Using golf parlance, I've been "put on the clock" by Son #2 for getting up to date on the Netflix reviews. So I'm going to give it a shot; however, caveat emptor - admittedly I don't have much to say about a couple of these movies.
Crouching Tiger, Hidden Dragon. I have to confess that I had trouble staying awake for part of this one. I think that had more to do with me being tired than me not liking the movie. But this is not the kind of movie you really want to fall asleep during and then have to write about afterward. Many of the individual scenes were impressive, but overall I found it to be less than the sum of its parts. But that could be my fault.

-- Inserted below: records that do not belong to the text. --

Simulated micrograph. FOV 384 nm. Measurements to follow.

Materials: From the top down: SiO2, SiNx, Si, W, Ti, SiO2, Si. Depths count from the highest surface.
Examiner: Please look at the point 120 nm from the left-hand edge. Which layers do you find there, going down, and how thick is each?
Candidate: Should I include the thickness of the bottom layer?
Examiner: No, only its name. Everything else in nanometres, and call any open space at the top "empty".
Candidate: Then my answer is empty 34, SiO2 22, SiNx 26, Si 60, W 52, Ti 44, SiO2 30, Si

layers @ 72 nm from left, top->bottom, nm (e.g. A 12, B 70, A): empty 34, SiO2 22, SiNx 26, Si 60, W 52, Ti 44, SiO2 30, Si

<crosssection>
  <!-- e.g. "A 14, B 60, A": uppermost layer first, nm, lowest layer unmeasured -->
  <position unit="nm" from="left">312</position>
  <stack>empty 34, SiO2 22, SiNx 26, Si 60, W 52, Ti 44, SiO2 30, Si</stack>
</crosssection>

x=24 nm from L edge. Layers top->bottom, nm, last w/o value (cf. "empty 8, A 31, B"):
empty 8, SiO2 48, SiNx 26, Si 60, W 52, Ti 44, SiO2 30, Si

The Way Back. I have to admit that I'd never even heard of this movie. For that I deserve another demerit, since it was directed by Peter Weir, who was at the helm for three of my all-time favorites - "Witness," "Master and Commander" and "The Truman Show" - as well as several other very distinguished films. This one tells the true story of a group of prisoners who escaped from a Siberian prison camp during World War II, and then embarked on a 4,000 mile walk to India. While I understand there is some difference in opinion as to whether this particular walk actually occurred the way it was written by one of the survivors, that doesn't really matter with respect to considering the merits of the movie. As I would have expected from a Peter Weir film, "The Way Back" tells its story very effectively, and without an excess of sentiment. The cast, which features Colin Farrell, Ed Harris, Jim Sturgess and Saorise Ronan, is uniformly excellent. I'm not sure I'd place "The Way Back" in the highest echelon of films by Weir, I have no problem recommending it.
Where the Wild Things Are. If you really want to get a handle for what this movie is all about, you should read Sheila O'Malley's terrific review. As always, Sheila does a wonderful job of getting to the heart of the matter, and putting into words thoughts that most people would have difficulty expressing, even out loud. Now, having said that, I have to say that the movie did not connect for me the way it did for Sheila. I really wanted to like it that much, but for whatever reason, that special spark was missing. I also have to admit that I was really distracted by James Gandolfini's vocal performance - because while I agree with Sheila that Gandolfini does a great job voicing Carol, for the life of me I could not separate that voice from Tony Soprano. The movie is a marvelous achievement - it just didn't quite connect with me as it did for others.
127 Hours. On the other hand, 127 Hours connected with me to a degree that caught me by surprise. I was not expected to be moved by the movie, but I was. I think the success of the movie rests on two factors - first, director Danny Boyle does a wonderful job of filling in the blanks in the character of Aron Ralston (Franco) well before the accident that provides the movie with its title. You feel like you know Ralston, and that is what makes what happens after "the rock" so effective and so affecting. You start with a guy who seems like a lot of fun, but perhaps one who would not be accused of having a lot of depth. What makes the story moving once Ralson is trapped is the depth that he finds within himself, a maturity that perhaps was lacking before, that allows him to make the decision that ultimately saves his life. He comes to the conclusion that life is worth living, and not for the reasons one might suspect. James Franco deserved all of the accolades he received for the role, nailing perfectly both the fun-loving and spiritual sides of Ralston.